Tesco’s Bonds Slide as Accounting Probed After Inflated Forecast

Tesco Plc’s bonds fell after the biggest U.K. supermarket chain said it overstated a first-half profit estimate and suspended the head of its British business as it conducts an accounting probe.

The company’s 1.375 percent senior unsecured bonds due July 2019 dropped almost one euro cent, the most since they were sold this year, pushing the yield up by 20 basis points to 1.27 percent, according to data compiled by Bloomberg. Yields on the grocer’s secured bonds in pounds also surged.

Tesco said it had overstated its estimated profit by about 250 million pounds ($408 million) by booking some income before it was earned and recognizing some costs later than they were incurred. The retailer, which this month named Dave Lewis as chief executive, suspended Chris Bush, the head of its domestic business, according to a person familiar with the matter, who asked not to be identified.

“This is not a small matter,” said Luke Hickmore, the Edinburgh-based senior investment manager at Aberdeen Asset Management, which oversees about $530 billion. “In some ways though, having a new CEO coming in makes this a good time for this to happen, if there is ever a good time.”

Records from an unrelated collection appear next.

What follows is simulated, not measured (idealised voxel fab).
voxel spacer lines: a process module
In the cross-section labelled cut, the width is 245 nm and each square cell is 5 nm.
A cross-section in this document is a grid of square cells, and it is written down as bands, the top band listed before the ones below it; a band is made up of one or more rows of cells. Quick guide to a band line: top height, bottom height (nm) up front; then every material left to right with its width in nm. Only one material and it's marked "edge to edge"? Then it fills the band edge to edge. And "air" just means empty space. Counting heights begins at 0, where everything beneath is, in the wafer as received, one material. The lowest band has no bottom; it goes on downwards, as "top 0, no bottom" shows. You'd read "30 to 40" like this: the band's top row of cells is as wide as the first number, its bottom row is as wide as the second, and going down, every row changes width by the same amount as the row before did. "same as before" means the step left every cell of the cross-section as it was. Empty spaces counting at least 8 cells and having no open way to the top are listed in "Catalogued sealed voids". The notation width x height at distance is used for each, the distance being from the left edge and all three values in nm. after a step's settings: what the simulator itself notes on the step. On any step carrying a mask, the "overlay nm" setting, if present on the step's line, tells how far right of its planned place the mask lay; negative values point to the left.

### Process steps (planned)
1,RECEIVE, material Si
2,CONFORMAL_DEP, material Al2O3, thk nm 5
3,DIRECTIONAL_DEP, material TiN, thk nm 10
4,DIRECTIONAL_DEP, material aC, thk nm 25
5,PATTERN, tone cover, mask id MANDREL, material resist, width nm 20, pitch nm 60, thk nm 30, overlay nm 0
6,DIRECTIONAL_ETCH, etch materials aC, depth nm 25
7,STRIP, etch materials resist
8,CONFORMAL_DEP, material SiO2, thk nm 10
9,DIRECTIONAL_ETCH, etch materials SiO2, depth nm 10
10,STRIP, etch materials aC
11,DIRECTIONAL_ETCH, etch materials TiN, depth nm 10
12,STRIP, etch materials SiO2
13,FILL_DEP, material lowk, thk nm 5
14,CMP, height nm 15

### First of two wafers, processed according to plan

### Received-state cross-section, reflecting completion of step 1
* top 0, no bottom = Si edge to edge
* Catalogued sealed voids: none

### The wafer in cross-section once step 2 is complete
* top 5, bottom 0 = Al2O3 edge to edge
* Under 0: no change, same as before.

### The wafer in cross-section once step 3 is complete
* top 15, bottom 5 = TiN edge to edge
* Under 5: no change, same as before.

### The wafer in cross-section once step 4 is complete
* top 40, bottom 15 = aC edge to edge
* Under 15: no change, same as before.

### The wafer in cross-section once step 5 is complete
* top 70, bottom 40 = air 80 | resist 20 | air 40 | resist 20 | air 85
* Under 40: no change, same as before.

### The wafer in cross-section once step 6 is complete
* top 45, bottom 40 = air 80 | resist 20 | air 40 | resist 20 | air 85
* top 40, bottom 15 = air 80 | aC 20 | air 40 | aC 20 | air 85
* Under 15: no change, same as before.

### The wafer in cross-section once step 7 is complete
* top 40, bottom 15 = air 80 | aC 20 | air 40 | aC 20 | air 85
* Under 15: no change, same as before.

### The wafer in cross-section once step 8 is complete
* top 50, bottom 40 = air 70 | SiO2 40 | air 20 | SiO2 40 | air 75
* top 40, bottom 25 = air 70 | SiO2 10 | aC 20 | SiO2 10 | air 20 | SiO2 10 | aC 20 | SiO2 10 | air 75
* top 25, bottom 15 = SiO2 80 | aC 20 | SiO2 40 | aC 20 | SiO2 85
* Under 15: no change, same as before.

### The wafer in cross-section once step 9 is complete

Tesco’s dominant share of the British grocery market is being eroded as discounters cut into the market. That has already obliged the Chesunt, England-based company to reduce its profit outlook twice in about two months, making this the third reduction.

Yields on the grocer’s 493 million pounds of 5.41 percent bonds secured by some of its stores also jumped, climbing almost 10 basis points to 5.16 percent, the highest since July 7, Bloomberg data show.

Credit-default swaps insuring against losses on Tesco debt increased as much as 20 basis points to 111 basis points, the most since 2003, and were trading at a five-month high of 108 at 10:45 a.m. in London, according to data compiled by Bloomberg.